I’m not a programmer but I do this on the Linux command line all the time to find a command I used days or weeks ago. Or I’ll spend 20 minutes grepping history instead. All to avoid spending 5 minutes reading the manpage so I can remember which flags and arguments I used.
Perhaps pressing [Ctrl]+[R] and typing to search makes it easier, I mean instead of grepping history?
Most terminal emulators support it.You can also change your query (backspacing and typing again) and press [Ctrl]+[R] multiple times to go to older matches.
I will have to try that, I didn’t know that functionality existed, thanks!
Let me tell you that you can also add comments to your terminal commands and use them to search history using fzf. This might sound confusing but basically you do this:
commandwithweirdoptions --option1=value1 --option2=value2 # run the usual thing
Then you press Ctrl+R and type anything like «the thing», it uses fuzzy matching and finds the command in history, with a menu of other similar commands. Press enter, done.
Note that you need to have fzf installed, otherwise there is no fuzzy matching and no menu of matching history results.
Seems to work with [Ctrl]+[R] as well, though of course only with exact matches.
Sure, just as I said, this would work id you don’t need menu or fuzzy matching. But I would recommend using fzf history search anyway, it’s just too good.

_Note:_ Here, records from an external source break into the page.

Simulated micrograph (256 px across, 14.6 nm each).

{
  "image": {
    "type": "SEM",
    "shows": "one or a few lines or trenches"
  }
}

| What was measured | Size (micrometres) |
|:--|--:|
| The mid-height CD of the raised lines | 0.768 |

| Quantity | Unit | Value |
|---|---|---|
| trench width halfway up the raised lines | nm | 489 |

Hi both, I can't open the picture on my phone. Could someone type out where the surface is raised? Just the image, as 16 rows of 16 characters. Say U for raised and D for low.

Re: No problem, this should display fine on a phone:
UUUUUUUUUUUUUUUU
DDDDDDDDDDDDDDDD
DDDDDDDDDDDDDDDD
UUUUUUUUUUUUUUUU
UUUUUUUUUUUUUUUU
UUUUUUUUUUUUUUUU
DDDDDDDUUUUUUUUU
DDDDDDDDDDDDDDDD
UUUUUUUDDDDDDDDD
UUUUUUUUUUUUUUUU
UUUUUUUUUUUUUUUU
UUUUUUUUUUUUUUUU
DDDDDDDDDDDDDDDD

M-hm, I will try it as well! I was just letting people know the comment trick works regardless, cause that’s a nice tip as well!
I’ve never understood prompt decoration like this.
How.
Does.
Punctuating.
Every.
Statement.
Increase.
Readability.It makes my eyes bleed.
You meant the PS1 prompt?
I just use one of the default oh-my-zsh themes that makes a clear line, so I can easily find the last line above a long output, for example when trying to read it back chronologically. With other PS1’s I often scroll over it without noticing.
And then you realise your dumb endless ls-ing has pushed the command off the history list
This is too accurate!
Can you change the history list size?
Can you configure it to ignore ls and cd …
*tap*
no
*tap*
no
*tap*
noOkay, NOW it’s getting personal!
me typing “sudo !!” instead of rewriting the shell command undoes this.
Who is writing SQL in the terminal?
MariaDB CLI about once in a blue moon when I have to clear some table that’s gotten borked.
Was thinking the same thing… now, searching through all my SQL scripts for the past year to find the same logic I want to replicate in another script, well that’s different.
I save “template” SQL queries in a special directory so that I don’t have to google how to do specific things. It’s basically my own personal “examples” folder.